If it were abolished in the District of Columbia and the Union were dissolved, would the dissolution of the Union restore slavery in the District of Columbia? Is your chance for the recovery of your fugitive slaves safer in a state of dissolution or of severance of the Union than when in the Union itself? Why, sir, what is the state of the fact? In the Union you lose some slaves and recover others; but here let me revert to a fact which I ought to have noticed before, because it is highly creditable to the courts and juries of the free states. In every instance, as far as my information extends, in which an appeal has been made to the courts of justice to recover penalties from those who have assisted in decoying slaves from their masters-in every instance, as far as I have heard the court has asserted the rights of the owner, and the jury has promptly returned an adequate verdict on his behalf. Well, sir, there is then some remedy while you are a part of the Union for the recovery of your slaves, and some indemnification for their loss. What would you have, if the Union was severed? Why, the several parts would be independent of each other-foreign countries-and slaves escaping from one to the other would be like slaves escaping from the United States to Canada. There would be no right of extradition, no right to demand your slaves; no right to appeal to the courts of justice to indemnify you for the loss of your slaves. Where one slave escapes now by running away from his master, hundreds and thousands would escape if the Union were dissevered-I care not how or where you run the line, or whether independent sovereignties be established. Well, sir, finally, will you, in case of a dissolution of the Union, be safer with your

slaves within the separated portions of the states than you are now! Mr. President, that they will escape much more frequently from the border states no one will deny.

And, sir, I must take occasion here to say that, in my opinion, there is no right on the part of any one or more of the states to secede from the Union. War and dissolution of the Union are identical and inevitable, in my opinion. There can be a dissolution of the Union only by consent or by war. Consent no one can anticipate, from any existing state of things. is likely to be given, and war is the only alternative by which a dissolution could be accomplished. If consent were given if it were possible that we were to be separated by one great line-in less than sixty days after such consent was given war would break out between the slaveholding and non-slaveholding portions of this Union-between the two independent parts into which it would be erected in virtue of the act of separation. In less than sixty days, I believe, our slaves from Kentucky, flocking over in numbers to the other side of the river, would be pursued by their owners. Our hot and ardent spirits would be restrained by no sense of the right which appertains to the independence of the other side of the river, should that be the line of separation. They would pursue their slaves into the ajacent free states; they would be repelled, and the consequence would be that, in less than sixty days, war would be blazing in every part of this now happy and peaceful land.

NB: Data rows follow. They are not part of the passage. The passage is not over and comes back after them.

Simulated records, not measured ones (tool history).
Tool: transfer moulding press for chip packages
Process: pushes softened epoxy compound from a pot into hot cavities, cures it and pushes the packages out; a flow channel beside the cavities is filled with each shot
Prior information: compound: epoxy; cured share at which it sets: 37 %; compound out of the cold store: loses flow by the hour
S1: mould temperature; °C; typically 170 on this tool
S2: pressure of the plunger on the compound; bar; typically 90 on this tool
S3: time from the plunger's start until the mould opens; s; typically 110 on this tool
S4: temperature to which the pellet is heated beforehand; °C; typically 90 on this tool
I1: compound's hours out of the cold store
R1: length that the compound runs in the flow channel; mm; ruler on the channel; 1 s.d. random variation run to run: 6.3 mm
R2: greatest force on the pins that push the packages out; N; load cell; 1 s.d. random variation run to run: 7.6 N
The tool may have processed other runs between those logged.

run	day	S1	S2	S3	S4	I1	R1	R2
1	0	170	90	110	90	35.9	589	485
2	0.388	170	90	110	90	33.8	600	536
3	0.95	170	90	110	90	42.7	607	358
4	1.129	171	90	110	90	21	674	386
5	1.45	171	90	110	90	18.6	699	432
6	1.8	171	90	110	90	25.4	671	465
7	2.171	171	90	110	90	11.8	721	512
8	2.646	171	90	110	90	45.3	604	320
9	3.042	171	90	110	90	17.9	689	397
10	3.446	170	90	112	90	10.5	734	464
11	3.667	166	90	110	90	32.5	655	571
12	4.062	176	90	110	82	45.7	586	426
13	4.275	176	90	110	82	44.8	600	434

And, sir, how are you going to separate the states of this Confederacy? In my humble opinion, Mr. President, we should begin with at least three separate Confederacies. There would be a Confederacy of the North, a Confederacy of the Southern Atlantic slaveholding states, and a Confederacy of the valley of the Mississippi. My life upon it, that the vast population which has already concentrated and will concentrate on the head-waters and the tributaries of the Mississippi will never give their consent that the mouth of that river shall be held subject to the power of any foreign state or community whatever. Such, I believe, would be the consequences of a dissolution of the Union, immediately ensuing; bnt other Confederacies would spring up from time to time, as dissatisfaction and discontent were disseminated throughout the country-the Confederacy of the lakes, perhaps the Confederacy of New England, or of the Middle States. Ah, sir, the veil which covers these sad and disastrous events that lie beyond it, is too thick to be penetrated or lifted by any mortal eye or hand.

Mr. President, I am directly opposed to any purpose of secession or separation. I am for staying within the Union, and defying any portion of this Confederacy to expel me or drive me out of the Union I am or staying within the Union and fighting for my rights, if necessary, with the sword, within the bounds and under the safeguard of the Union. I am for vindicating those rights, not by being driven out of the Union harshly and unceremoniously by any portion of this Confederacy.

Here I am within it, and here I mean to stand and die, as far as my individual wishes or purposes can go-within it to protect my property and defend myself, defying all the power on earth to expel me of drive me from the situation in which I am placed. And would there not be more safety in fighting within the Union than out of it? Suppose your rights to be violated, suppose wrong to be done you, aggresions to be perpetrated upon you, can you not better vindicate them -if you have occasion to resort to the last necessity, the sword, for a restoration of those rights-within, and with the sympathies of a large portion of the population of the Union, than by being without the Union, when a large portion of the population have sympathies adverse to your own? You can vindicate your rights within the Union better than if expelled from the Union, and driven from it without ceremony and without authority.

Sir, I have said that I thought there was no right on the part of one or more states to secede from the Union. I think so. The Constitution of the United States was made not merely for the generation that then existed, but for posterity-unlimited, undefined, endless, perpetual posterity. And every state that then came into the Union, and every state that has since come into the Union, came into it binding itself, by indissoluble bands, to remain within the Union itself, and to remain within it by its posterity forever. Like another of the sacred connections, in private life, it is a marriage which no human authority can dissolve or divorce the parties from. And if I may be allowed to refer to some examples in private life, let me say to the North and to the South, what husband and wife say to each other: We have mutual faults; neither of us is perfect; nothing in the form of humanity is perfect; let us, then, be kind to each other-forbearing, forgiving each other's faults-and above all, let us live in happiness and peace together.

Mr. President, I have said, what I solemnly believe, that dissolution of the Union and war are identical and inevitable; that they are convertible terms; and such a war as it would be following a dissolution of the Union! Sir, we may search the pages of history, and none so ferocious, so bloody, so implacable, so exterminating--not even the wars of Greece, including those of the Commoners of England and the revolutions of France-none, none of them all would rage with such violence, or be characterized with such bloodshed and enormities as would the war which must succeed, if that event ever happens. the dissolution of the Union. And what would be its termination? Standing armies, and navies, to an extent stretching the revenue of each portion of the dissevered members, would take place. An exterminating war would follow-not, sir, a war of two or three years' duration, but a war of interminable duration-and exterminating wars would ensue. until, after the struggles and exhaustion of both parties, some Philip or Alexander, some Cæsar or Napoleon, would arise and

cut the Gordian knot, and solve the problem of the capacity of man for self-government, and crush the liberties of both the severed portions of this common empire. Can you doubt it?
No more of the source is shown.